EGBA backs Independent Regulator as key Irish directive

The European Gaming & Betting Association (EGBA) has backed a proposal from Irish Minister David Stanton to establish an independent regulator by 2020 to govern a reformed Irish gambling sector.

Stanton seeks to establish an independent regulator as part of Ireland revamping its national gambling regulatory framework, introducing the mandate of the amended ‘Gaming & Lotteries Bill 2019’.

“EGBA welcomes the proposal to introduce a regulatory authority for gambling and thanks Minister Stanton and his departmental team for their ongoing commitment and efforts to regulate online gambling in Ireland,” read an EGBA statement.

Backing Irish progress on regulating online gambling services, the EGBA’s Dr Katie Hartmann – Director of Legal and Regulatory Affairs – spoke to Irish policy stakeholders last week at a seminar organised by the Irish Department of Justice and Equality.

Dr Hartmann stated that it is in the interest of all stakeholders for Ireland “to have a well-regulated online gambling market, which provides legal certainty and protects Irish players by ensuring they can play within a regulated environment”.

Reflecting the interests of licensed online gambling incumbents, the EGBA continues to promote ‘sensible tax frameworks’ as a necessary function for regulated online gambling marketplaces.

“To enable this a Gross Gaming revenue tax, among others, is of crucial importance so that licensed gambling operators can offer a competitive product.” Dr Hartmann added. “For the law to be a success it should introduce a licensing system which is competitive and establishes a high degree of standards for operators and consumers alike.”

The reform of Irish gambling laws has faced numerous setbacks on a regulatory agenda that was first initiated in 2013 with the Dáil provisionally approving the ‘Gambling Control Bill’.

At the start of the year, David Stanton warned Fine Gael counterparts that ‘gambling reform had to be delivered in 2019, as gambling regulatory delays had hurt an unprotected Irish public.

Seeking to improve Irish problem-gambling support structures, last March Irish betting stakeholders agreed to form a €1 million funded ‘Gambling Awareness Trust’ – bolstering Ireland’s problem-gambling harm’s counselling, research and treatment disciplines.

Backing a responsibility agenda for Irish gambling, Dr. Hartmann said: “All reputable operators already have responsible gaming tools in place, but regulation should make those obligatory for all operators on the Irish market.

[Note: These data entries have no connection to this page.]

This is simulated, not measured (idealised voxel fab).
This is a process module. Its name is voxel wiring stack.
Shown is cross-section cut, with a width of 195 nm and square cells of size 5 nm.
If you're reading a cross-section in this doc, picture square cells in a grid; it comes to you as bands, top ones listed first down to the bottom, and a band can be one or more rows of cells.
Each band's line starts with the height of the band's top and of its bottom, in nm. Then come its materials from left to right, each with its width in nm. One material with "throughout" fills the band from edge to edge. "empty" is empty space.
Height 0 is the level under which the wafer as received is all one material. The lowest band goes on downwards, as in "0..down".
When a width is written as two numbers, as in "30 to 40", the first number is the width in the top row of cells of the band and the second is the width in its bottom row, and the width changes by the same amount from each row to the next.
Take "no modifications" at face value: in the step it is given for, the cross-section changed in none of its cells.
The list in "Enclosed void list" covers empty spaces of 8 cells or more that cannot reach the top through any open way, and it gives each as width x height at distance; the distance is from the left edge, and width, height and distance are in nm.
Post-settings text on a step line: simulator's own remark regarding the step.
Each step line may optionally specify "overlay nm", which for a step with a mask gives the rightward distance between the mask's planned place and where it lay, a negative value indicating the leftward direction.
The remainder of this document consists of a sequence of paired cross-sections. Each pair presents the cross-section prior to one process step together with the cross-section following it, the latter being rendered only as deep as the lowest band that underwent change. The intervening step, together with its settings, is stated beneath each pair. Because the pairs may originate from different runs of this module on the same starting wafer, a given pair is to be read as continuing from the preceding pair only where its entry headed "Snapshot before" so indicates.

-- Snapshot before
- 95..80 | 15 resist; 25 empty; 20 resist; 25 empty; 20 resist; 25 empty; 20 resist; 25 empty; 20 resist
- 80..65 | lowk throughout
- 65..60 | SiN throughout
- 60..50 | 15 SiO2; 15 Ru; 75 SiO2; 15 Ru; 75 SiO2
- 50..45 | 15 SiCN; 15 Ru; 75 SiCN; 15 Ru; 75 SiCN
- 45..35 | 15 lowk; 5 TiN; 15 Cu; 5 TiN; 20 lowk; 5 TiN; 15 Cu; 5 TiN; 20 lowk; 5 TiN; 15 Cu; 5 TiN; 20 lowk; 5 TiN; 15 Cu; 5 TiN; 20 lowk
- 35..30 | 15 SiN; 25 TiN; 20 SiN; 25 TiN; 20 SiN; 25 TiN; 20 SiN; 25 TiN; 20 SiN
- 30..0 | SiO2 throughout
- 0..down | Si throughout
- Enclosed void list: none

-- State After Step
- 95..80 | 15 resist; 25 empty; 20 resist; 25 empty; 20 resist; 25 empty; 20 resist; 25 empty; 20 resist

“Likewise, the Irish authorities should consider introducing a self-exclusion register for those who have or are at risk of, problem gambling behaviour. These punters should be able to exclude themselves from accessing gambling websites if they feel the need to.

“We look forward to the finalisation of the draft law and will work constructively with the proposed gambling authority to implement it.”